Have you ever had a sweet memory pop into your head in the most unexpected moment? Something that made your heart sing, your eyes sting, or your tummy flutter? My mom just moved to Arizona to be near us and I was unpacking her kitchen. As I unwrapped a bottomless well of dishes from the boxes stacked in the breakfast nook, I remembered a time when my stinky feet were tenderly washed.
Back in 2006, Jonathan took his first “real” job in Asheboro, North Carolina. He had been in school and residency for the past 13 years. It was an exciting time for us, and an overwhelming time. Our daughter was barely two years old, our son was six months old, and I felt like I hadn’t had a good night sleep since Y2K. Jonathan got pneumonia when Nathan was six weeks old and had to be quarantined from both children for nearly eight weeks. Nathan was ill and needed to be fed every two hours or so. We had put our house in Michigan up for sale and we needed to vacate on a moment’s notice for potential buyers to come inspect it. We also had home visits from our social worker as we awaited Nathan’s adoption papers to be finalized. To say it was stressful would be an understatement. To say I was cheerful through all of this would be more than a little white lie.
The thought of moving to Asheboro and being settled, both thrilled and overwhelmed me. Knowing I was teetering on the edge of insanity, my dad flew to Asheboro for the weekend to help me direct the movers and unpack my house. I flew down from Michigan, intent on getting as much of the house in order as I could, before our family would relocate there permanently at the end of the month. When we arrived at our home, we had running water, but we quickly discovered that the electricity was not turned on yet. I slumped to the floor dejected. How on earth were we going to work in this sweltering house? How was anything going to get accomplished with no appliances working nor the ability to charge our power tools? As I realized just how much flexibility this was going to require, I began to cry. Sob, actually. My dad was not one to welcome outbursts of emotion, but in this instance, he earned a gold star.

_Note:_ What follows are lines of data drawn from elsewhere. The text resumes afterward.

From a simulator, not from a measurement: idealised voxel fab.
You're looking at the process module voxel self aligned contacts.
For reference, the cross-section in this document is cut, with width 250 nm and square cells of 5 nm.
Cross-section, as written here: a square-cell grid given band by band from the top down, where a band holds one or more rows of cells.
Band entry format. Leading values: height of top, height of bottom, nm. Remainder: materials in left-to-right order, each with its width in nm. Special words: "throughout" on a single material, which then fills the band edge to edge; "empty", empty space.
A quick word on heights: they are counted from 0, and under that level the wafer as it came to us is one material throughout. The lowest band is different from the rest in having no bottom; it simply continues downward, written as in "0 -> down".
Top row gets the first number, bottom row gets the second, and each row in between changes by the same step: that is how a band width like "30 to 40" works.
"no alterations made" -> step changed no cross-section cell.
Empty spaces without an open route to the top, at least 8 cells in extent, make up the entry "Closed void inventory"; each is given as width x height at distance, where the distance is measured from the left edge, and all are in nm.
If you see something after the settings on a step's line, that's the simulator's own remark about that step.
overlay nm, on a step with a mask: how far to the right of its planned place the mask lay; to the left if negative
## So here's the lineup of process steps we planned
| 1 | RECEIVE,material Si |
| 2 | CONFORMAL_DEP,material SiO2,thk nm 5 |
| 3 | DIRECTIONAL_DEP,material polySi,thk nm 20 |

“Go upstairs, unpack the baby’s clothes, and all of Eliana’s things,” he calmly ordered. “I will organize the kitchen”. I plodded upstairs. All of my hopes for this weekend were dashed and I was dreading moving into a half put together house with a newborn and a toddler. I knew he was irritated with my reaction, so I didn’t dare come back downstairs until my assignment was completed. When I was finally finished, I rounded the dining room to behold the most amazing sight……..
My daddy had gone next door and gotten a bottle of soap and some dish towels. He had washed every single dish I owned by hand, dried it, and put it away. My kitchen was finished. “There,” he said smiling, “that wasn’t so hard now, was it?”. I wanted to cry again, this time out of thankfulness, but I knew that wasn’t the reaction he was desiring, so I just hugged him instead and choked out, “Thanks, daddy”. My attitude had stunk, just like dirty feet, but he had washed away the mountain of circumstances that had loomed over me.
I often feel like those difficult circumstances can make us look and feel dirty, unworthy, hopeless and helpless. They can also chain us to a state of incapacitation, where we feel unable to move forward. All it took was some soap and a few dish towels, and the world was right again for this stressed out, exhausted, overwhelmed mama. The chains had been broken and I was ready to tackle the next assignment.
Galatians 6:9-10 says, “Let us not become weary in doing good, for at the proper time we will reap a harvest if we do not give up. Therefore, as we have opportunity, let us do good to all people, especially to those who belong to the family of believers.” (NIV). I would imagine we don’t have to look very far to see someone with stinky feet around us.
Got any soap under your sink or dish towels in your drawers?
Who can you serve today?
It could set somebody free.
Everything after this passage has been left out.